Gessing: New Mexico Film Subsidies Have Not Panned Out


 PAUL GESSING-PRESIDENT-RIO GRANDE FOUNDATION

Like many states, New Mexico has embraced subsidies for Hollywood film companies. Many Americans know our state as the home of meth-making high school teacher Walter White through the popular show Breaking Bad.

As nice as it is to have your hometown portrayed, as it was in the show, as a town full of meth addicts, drug dealers, and cartels; the evidence is that New Mexico’s film subsidies have been an abject failure from an economic perspective.

This, despite the efforts of one local candy shop which makes and sells Breaking Bad-style “Blue Ice” candy at their Albuquerque store.  Two Albuquerque brothers, 10 and 9 years old, were suspended from school last fall for bringing this meth-oriented candy to school. New Mexico has a real drug problem and Breaking Bad is by no means the only TV show or movie to portray rampant drug use and other behaviors. Imagine the mixed messages of using scarce tax dollars to subsidize those films and shows.

Let’s talk about those subsidies a bit. New Mexico’s film subsidy program is often called a “tax credit.” However, that is a misnomer as it is a direct subsidy. In the case of movies, the subsidies can reimburse 25 percent of total taxable costs. In the case of TV shows, 30 percent of taxable costs are be reimbursed by New Mexico taxpayers.

In other words, if I take a film crew out for dinner in Albuquerque and our tab runs to $1,000, the state will cut me a check for $250 or even $300. That’s a sweet deal indeed and one that is not available to any other industry in our state.

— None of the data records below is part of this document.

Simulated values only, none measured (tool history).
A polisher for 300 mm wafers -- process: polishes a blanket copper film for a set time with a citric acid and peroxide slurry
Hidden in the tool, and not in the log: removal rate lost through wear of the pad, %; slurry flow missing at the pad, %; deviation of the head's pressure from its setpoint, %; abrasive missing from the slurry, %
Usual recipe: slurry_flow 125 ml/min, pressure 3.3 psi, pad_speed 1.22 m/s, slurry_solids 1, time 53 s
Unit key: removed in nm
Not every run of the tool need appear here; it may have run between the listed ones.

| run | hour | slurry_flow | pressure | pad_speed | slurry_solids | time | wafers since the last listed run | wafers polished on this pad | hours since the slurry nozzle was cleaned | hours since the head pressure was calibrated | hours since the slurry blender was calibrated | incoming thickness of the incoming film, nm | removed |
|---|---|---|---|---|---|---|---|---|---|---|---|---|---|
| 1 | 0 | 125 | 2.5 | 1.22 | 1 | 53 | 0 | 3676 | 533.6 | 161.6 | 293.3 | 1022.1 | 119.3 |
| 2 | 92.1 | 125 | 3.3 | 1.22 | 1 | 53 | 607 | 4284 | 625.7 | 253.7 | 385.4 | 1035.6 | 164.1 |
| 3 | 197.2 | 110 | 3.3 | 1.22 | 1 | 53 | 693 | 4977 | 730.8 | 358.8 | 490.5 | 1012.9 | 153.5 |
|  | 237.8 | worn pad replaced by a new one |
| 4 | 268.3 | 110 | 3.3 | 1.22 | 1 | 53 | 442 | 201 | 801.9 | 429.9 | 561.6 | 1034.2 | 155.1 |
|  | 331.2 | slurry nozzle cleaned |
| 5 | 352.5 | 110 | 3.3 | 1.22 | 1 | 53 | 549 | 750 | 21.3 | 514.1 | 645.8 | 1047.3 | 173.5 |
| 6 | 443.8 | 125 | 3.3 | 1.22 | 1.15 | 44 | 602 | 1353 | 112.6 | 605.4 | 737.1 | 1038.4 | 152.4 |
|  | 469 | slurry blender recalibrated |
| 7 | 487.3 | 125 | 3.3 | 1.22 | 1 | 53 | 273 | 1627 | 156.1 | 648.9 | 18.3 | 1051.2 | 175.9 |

According to a 2014 study of New Mexico’s film program requested by the New Mexico Legislature, between 2010 and 2014, the state (taxpayers) paid out $251 million in incentives to the film industry with $103.6 million in state and local tax dollars generated. Due to the way New Mexico’s unique “gross receipts tax works,” this includes $79.1 million to the State government and $24.5 million to local governments.

So, in a best-case scenario, New Mexico’s film subsidies generated 43 cents of tax revenue for every dollar spent. If you look at the film subsidy program’s impact on just the State’s finances in isolation, the program returns a mere 32 cents in revenue to the State for every dollar spent by the State. It is true, of course, that local governments split industry-generated tax revenues of $24.5 million as local governments don’t contribute directly to the film program.

Opposition to these subsidies spans the political spectrum, too.  While conservatives in New Mexico have been active in pointing out the poor returns associated with the state’s film subsidy program, when asked, liberals also acknowledge the program’s flaws. Gerry Bradley, an economist with New Mexico Voices for Children said of the program, “We are involved in a race to the bottom with dozens of other states, dreaming up more and more extreme film incentives. It is time to take a deep breath and pull back from the brink.”

Bradley’s comments echo the views of left-leaning national groups like the Center for Budget and Policy Priorities and Good Jobs First, both of which have panned state film subsidy programs.

In conclusion, there is no economic justification for film subsidies. And, while we generally loathe subsidies of any kind, film subsidies are particular troubling because movies and TV shows are, by their nature, fleeting. Movies film in a matter of months and a really great TV show lasts a few seasons (filming only a portion of a year). The big-name actors go back home and workers must look for other jobs or even file for unemployment at further cost to taxpayers.

At the end of the day, when we evaluate how economic development and incentives stack up, film incentives are some of the very worst.